Monday, May 19, 2008

The Finish Line?

I felt winter's last breath this morning as I rode along the lake.

It was a beautiful, crisp day, with a stunningly blue sky accented with cumulus clouds -- about 49 degrees with a 20-mph wind out of the west/northwest that made me have to grind.

The calendar tells me summer's warmth is closing fast, and common sense and experience tell me this front will pass and southerly winds will soon envelop us in balmy weather.

But it's funny: That's not what I felt as I watched the brisk wind whip waves against the rocks.
Rather, the cool, clear day took me back to an early-October morning on the Gulf Islands National Seashore about 18 years ago.

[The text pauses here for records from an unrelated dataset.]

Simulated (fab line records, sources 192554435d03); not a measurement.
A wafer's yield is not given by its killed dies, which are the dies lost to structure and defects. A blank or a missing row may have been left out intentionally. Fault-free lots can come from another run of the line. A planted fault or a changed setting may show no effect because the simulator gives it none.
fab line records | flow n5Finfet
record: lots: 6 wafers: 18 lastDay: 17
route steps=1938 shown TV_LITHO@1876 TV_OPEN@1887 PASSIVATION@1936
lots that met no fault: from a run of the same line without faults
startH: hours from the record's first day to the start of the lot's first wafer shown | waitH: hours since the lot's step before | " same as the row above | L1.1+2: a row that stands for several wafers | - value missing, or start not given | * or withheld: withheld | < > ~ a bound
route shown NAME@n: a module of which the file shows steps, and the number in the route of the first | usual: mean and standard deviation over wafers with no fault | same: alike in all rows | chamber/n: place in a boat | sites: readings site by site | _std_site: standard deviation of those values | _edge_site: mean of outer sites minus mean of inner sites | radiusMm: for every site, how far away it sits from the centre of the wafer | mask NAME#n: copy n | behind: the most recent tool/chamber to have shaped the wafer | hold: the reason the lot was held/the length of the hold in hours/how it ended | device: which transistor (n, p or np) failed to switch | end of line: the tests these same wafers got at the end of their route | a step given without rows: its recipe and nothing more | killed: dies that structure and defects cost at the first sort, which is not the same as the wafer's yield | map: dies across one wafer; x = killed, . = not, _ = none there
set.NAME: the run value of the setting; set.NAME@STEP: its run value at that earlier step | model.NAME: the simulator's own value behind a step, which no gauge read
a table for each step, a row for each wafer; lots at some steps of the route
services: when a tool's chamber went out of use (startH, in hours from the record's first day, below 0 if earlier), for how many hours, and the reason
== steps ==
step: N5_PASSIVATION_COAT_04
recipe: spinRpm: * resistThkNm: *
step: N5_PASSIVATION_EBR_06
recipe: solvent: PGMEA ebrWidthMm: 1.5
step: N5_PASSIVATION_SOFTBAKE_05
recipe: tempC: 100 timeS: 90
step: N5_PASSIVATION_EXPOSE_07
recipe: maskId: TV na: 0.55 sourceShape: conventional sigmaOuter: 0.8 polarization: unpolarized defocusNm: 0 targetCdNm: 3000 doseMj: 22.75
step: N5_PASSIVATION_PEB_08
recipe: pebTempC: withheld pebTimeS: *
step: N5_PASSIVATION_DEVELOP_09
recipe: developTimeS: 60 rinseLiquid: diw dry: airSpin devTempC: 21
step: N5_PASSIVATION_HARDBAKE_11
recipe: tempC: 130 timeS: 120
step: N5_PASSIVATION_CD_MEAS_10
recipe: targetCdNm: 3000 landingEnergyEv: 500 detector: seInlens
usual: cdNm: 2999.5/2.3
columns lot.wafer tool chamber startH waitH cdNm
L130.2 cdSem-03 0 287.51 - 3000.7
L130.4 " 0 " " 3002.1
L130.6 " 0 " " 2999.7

We were on the way back to Little Rock on last day of a vacation at Seaside, Fla., the New Urbanism utopia that then was only in its toddler stage. Every day of the vacation was sweltering and still, until that final day -- those blindingly sunny but unmistakably autumnal hours on the cusp. We donned windbreakers and had a quiet and somewhat sad picnic overlooking the whitecaps and dolphins, to say goodbye to Florida, and summer.

There's a thick melancholy to that kind of sunny but pull-on-the-jacket-for-the-first-time transition, and the waterfront -- any waterfront -- seems to amplify it by about a thousand times.

It's bittersweet, and I've felt it many times in the years since that day on the Panhandle. There was a Labor Day on Put-in Bay when a good friend's barely-ex girlfriend held my hand and we both wondered whether we should hold on to something more, but didn't. There was a long, cool drive alone, along the windswept Lake Erie shore en route to some forgotten place in Michigan, listening to an early-season Buckeyes game as the first flashes of scarlet were appearing in the trees. There was a pleasantly dull afternoon on the deck at Shooter's, watching the big, noisy boats drift in along with an undercurrent of cool air and a forlornly encroaching buzz from eight or nine Bud Lights.

Often by Labor Day weekend, I'm tired of summer, tired of hot, tired of dusty and brown, tired of cracked clay soil and incursions of weeds. I'm ready for fall's color, which I've always loved. I'm usually happy to have had a good summer, and just as happy to have some change blowing in. Close that book and move on to the next one.

It's odd that I can't recall a single transitional day like that in the springtime, in my entire life. Some of those season's-end, summer-into-autumn days are so vivid in my memory that I still relive them in my dreams, over and over. Maybe it's because those first crisp and chilled days after the hot weather are summer's goodbye, and we feel goodbyes more intensely than hellos. Hello means we get to spend some time taking beauty and goodness for granted. Goodbye means we will soon miss it.

What does this have to do with biking? Well, it doesn't really have to have anything to do with it for me to write about it here. But in fact it does.

I was supposed to do a bit of hard work on the bike this morning -- a few sets of sprints on the way to work. But once again, I just couldn't get into that frame of mind. And there's a pattern emerging. I couldn't bring myself to do lactate-threshold intervals on Saturday's 51-miler. I catch myself getting gapped -- by only a couple bike lengths, maybe -- in the A race at Westlake and even though my body might be able to close that gap, my spirit just cannot summon the will to suffer enough to do it, and it's over. Hill repeats? Haven't done any since, what? April Fool's Day?

I read other blogs, like Ray's Racing Adventures and young Robert's, where riders/writers seem to have limitless discipline and enthusiasm, some of which I've often had. And it makes me wonder whether there isn't a parallel in my bike-racing life to those transitional days -- whether I'm watching the summer of my bike-racing era fade into the autumn of my next phase of cycling life.

Or maybe it's the cycle of cycling, where renewal and rejuvenation will soon flower and I'll be eager to go out and punish myself.

All I know right now is that I'll keep swinging my leg over the saddle and going fast. Will I need to try to beat someone else as I do that? Not sure. But if not, I won't look back over my shoulder with regrets or longing. I've never been one to do that. Life rolls on.